5[2]. The sun is spirit, matter is the moon. All this, what has body and what has no body, is matter, and therefore body indeed is matter.

6. Now Âditya, the sun, when he rises, goes toward the East, and thus receives the Eastern spirits into his rays. And when he illuminates the South, the West, the North, the Zenith, the Nadir, the intermediate quarters, and everything, he thus receives all spirits into his rays.

7. Thus he rises, as Vaisvânara, (belonging to all men,) assuming all forms, as spirit, as fire. This has been said in the following verse:

8[3]. (They knew) him who assumes all forms, the golden[4], who knows all things, who ascends highest, alone in his splendour, and warms us; the thousand-rayed, who abides in a hundred places, the spirit of all creatures, the Sun, rises.

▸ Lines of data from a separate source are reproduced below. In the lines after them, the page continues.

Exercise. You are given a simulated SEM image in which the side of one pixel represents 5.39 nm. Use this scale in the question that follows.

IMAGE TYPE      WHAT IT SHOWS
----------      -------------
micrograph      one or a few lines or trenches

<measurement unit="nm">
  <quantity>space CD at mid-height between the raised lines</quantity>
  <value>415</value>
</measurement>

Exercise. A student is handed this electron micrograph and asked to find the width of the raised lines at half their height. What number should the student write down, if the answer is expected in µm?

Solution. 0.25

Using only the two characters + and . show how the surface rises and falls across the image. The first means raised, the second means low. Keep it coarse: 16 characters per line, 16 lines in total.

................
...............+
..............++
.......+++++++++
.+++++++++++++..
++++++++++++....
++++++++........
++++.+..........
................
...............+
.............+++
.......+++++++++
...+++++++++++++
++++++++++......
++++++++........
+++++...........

9. The year indeed is Pragâpati, and there are two paths thereof, the Southern and the Northern. Now those who here believe in sacrifices and pious gifts as work done, gain the moon only as their

  1. Or he meditated; see Upanishads, vol. i, p. 238, n. 3.
  2. Sankara explains, or rather obscures, this by saying that the sun is breath, or the eater, or Agni, while matter is the food, namely, Soma.
  3. Cf. Maitr. Up.VI, 8.
  4. Harinam is explained as rasmimantam, or as harati sarveshâm prâninâm âyûmshi bhaumân vâ rasân iti harinah. I prefer to take it in the sense of yellow, or golden.